Sorting and Efficiency
Everyone has sorted a deck of cards at least once, or sorted a set of numbers. These tasks seem relatively simple to us, however it may surprise one to find out how complicated sorting can be for a a computer. Analyzing different sorting algorithms can give one a better understanding of how many different ways sorting can be done, and is a great starting point to learn about algorithm efficiency.
One of the first sorts that most people learn is insertion sort. The insertion sort algorithm is as follows:
Start at second item in the list
Compare it to the item that precedes it
If the item is less than the item that precedes it, swap the items.
Continue until the item that precedes it is less than the selected item or the item is at the end of the list
This process can be visualized by the following gif:
Algorithms worst case run-time can be described in big- oh notation. If a sorting algorithm has a run time that grows proportional to the size of the list (n) the run time would be O(n). In insertion sorts case the worst case run time is O(n^2). Insertion sort has a run time of O(n^2) when the list is sorted in a reversed order. When the list is reversed all n items will be compared to all the other n items, n*n = n^2 run time.
There are many ways to describe the run-time of an algorithm. Big - Oh describes the worst case run time, big- omega describes the best case run time, and big- theta describes the run time with both a minimum and maximum. The insertion sort algorithm described previously has a best case run time of Ω(n) on an already sorted list.

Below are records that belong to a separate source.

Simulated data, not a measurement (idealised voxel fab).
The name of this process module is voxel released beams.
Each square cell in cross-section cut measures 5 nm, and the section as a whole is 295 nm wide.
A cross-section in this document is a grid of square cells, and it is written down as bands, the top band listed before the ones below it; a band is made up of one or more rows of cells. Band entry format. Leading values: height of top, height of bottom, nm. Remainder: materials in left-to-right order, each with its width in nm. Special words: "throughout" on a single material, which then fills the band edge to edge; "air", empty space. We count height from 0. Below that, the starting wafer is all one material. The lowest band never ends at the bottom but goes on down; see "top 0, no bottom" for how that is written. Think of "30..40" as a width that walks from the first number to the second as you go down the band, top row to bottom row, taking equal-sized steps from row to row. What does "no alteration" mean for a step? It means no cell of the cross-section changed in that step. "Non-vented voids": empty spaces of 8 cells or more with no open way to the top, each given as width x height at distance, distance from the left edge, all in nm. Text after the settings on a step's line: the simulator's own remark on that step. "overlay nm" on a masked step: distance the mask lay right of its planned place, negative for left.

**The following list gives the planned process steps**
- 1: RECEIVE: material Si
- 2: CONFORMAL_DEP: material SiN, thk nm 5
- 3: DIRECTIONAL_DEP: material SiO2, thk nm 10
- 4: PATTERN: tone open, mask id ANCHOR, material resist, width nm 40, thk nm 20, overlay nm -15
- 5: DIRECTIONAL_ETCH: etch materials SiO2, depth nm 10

Another sort with a better run time than insertion sort is Merge sort. Merge sort is recursive algorithm, that continuously divides the size of the list in half, sorts them separately, then merges the two halves together. The base case of this algorithm is a list of size two. The process can be visualized by the following gif:
http://en.wikipedia.org/wiki/File:Merge-sort-example-300px.gif
The worst case run time of this algorithm is O(nlogn), the best case is O(nlogn). This is an example of an algorithm with a tight-bound run time (meaning the best and worst case are of the same degree). The algorithms run time can also be described as Θ(nlogn).
A great resource for viewing various sorting algorithms is http://www.sorting-algorithms.com/
In the real world, often data is partially sorted, and some sorting algorithms can take advantage of this. A sort that does this is Timsort. Timsort is pythons built in sort, and has a worst case run time of O(nlogn) and a best case of O(n). Timsort combines insertion sort and merge sort, and as a result has a better minimum run time that merge sort.
There are many different types of sorting algorithms, some better than others. Some sorting algorithms are better for certain types of data than others. By analyzing the run times of various algorithms, it can help one make informed decisions about what algorithm to use on a set of data. More importantly analyzing sorting algorithms is a great way to introduce efficiency to students.